For quite some time, Liz Jensen has been exploring --- and in some cases exploding --- not only the boundaries between reality and fantasy in the subject matter of her fiction, but also the boundaries between fiction genres. Her novels are literary in style but often approach their topics through the lens of paranormal phenomena, science fiction premises, or other seemingly outlandish ideas. Her latest effort is no exception.

"Jensen's novel is not only truly creepy and in some places terrifying... it's also an intriguing character study of what happens when a person purely defined by rationality, order and common sense confronts an utterly irrational and nonsensical phenomenon."

THE UNINVITED offers readers a great deal of narrative experimentation. Jensen's narrator is Hesketh Lock, an anthropologist who freely admits to having Asperger's Syndrome or otherwise falling somewhere on the autism spectrum. He's a specialist in behavioral patterns, possibly the perfect job for this hyperrational man who pays attention to the most minute details, and who seems, at least on the outside, to be unswayed by emotional attachments or irrational beliefs.

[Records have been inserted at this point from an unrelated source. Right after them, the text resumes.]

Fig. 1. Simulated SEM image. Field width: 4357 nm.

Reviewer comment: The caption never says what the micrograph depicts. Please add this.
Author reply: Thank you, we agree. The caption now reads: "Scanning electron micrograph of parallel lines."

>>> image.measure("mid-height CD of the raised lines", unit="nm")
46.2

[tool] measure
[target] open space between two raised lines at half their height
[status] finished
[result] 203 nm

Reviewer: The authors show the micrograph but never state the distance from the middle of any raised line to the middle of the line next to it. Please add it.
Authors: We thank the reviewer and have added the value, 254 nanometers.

Hesketh has been assigned to investigate a troubling pattern of workplace violence. In every case, stretching from Japan to Dubai to Sweden, a case of industry sabotage or whistle-blowing is followed soon thereafter by the supposed saboteur's suicide. He is at a loss to explain the common elements that tie these cases together, especially when their connections become nearly impossible to map out using Hesketh's beloved Venn diagrams.

Meanwhile, Hesketh becomes increasingly intrigued by a series of news stories about young children committing horrific acts of violence against loved ones, with no apparent motivation or remorse. Certainly the Venn diagrams for these child murders have no overlap with the workplace cases he is focusing on professionally. Or do they?

As the patterns become less easy to define using rational methods, and as the explanation (such as it is) becomes more and more outlandish, Hesketh finds himself unmoored, unable to use the tools he relies on to make sense of the world. Meanwhile, the one person to whom he unabashedly shows affection --- his stepson Freddy --- may hold the clue to the terrors that he is uncovering.

Jensen's novel is not only truly creepy and in some places terrifying (this isn't the kind of book you want to read in a quiet house on a dark night alone); it's also an intriguing character study of what happens when a person purely defined by rationality, order and common sense confronts an utterly irrational and nonsensical phenomenon. Hesketh's coping mechanisms, both physical (he constructs origami models) and verbal, are fascinating to parse. They enable readers to remain firmly grounded in real-world literary analysis, even as they're being scared out of their shoes by Jensen's unsettling tale.